On marks, get set . . . O's are going to go: Johnson's formula for a title run is to aggressively take every base available.

February 28, 1996|By Buster Olney | Buster Olney,SUN STAFF

FORT LAUDERDALE, Fla. -- Sam Perlozzo had the kind of day that all third base coaches dread, back when he worked for Davey Johnson with the New York Mets. A runner thrown out at home in the first inning. A runner thrown out at home in the second inning.

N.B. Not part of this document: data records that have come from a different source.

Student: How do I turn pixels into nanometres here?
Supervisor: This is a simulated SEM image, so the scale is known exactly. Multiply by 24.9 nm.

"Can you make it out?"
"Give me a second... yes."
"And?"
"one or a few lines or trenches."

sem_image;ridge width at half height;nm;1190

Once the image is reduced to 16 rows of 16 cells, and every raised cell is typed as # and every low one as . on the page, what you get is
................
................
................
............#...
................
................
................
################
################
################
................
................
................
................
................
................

And, yes, a runner thrown out at home in the third inning. After seeing the third man cut down, Perlozzo trotted back into the dugout, expecting Johnson to bark at him, and he figured he might as well be contrite. "Well," Perlozzo said, approaching Johnson directly, "I guess I'll just start holding the runners."

Johnson turned and faced Perlozzo. "You start holding them," Johnson said, "and you'll start answering to me."

Johnson wants his base runners to be aggressive; he demands they try to take the extra base. If a runner rounding first doesn't get to second on a throw headed for home, Johnson says, that's tantamount to a mental error, and he won't accept mental errors.

"If you don't press the defense," he told his players, "and you don't try to take the extra base, then that's a losing attitude."

The Cincinnati Reds, the team managed by Johnson last year, had an aggressive attitude. They led the NL in stolen bases, while being successful 74 percent of the time, and rarely hit into double plays. They were, says San Diego hitting coach Merv Rettenmund, the kind of team that scares a defense, and Johnson spurred them on.

He won't have the same kind of personnel this year. The Orioles have two legitimate base-stealing threats in Brady Anderson and Roberto Alomar, a few guys capable of stealing bases if the situation is right (Mike Devereaux, Jeffrey Hammonds, Rafael Palmeiro, B. J. Surhoff), and some slow runners (Cal Ripken, Bobby Bonilla, Chris Hoiles).

Johnson wants them all to be aggressive. All of them.

If the count is three balls and one strike? "They're going," Johnson said. Hoiles included.

If the opposing first baseman doesn't hold Hoiles or Ripken or Bonilla? "They're going," he said.

Even if they get thrown out, Johnson thinks the Orioles can gain an edge. If the Orioles can get a reputation for being aggressive, for constantly looking to take the extra base, for exploiting defensive mistakes, they eventually will force the defense to adjust.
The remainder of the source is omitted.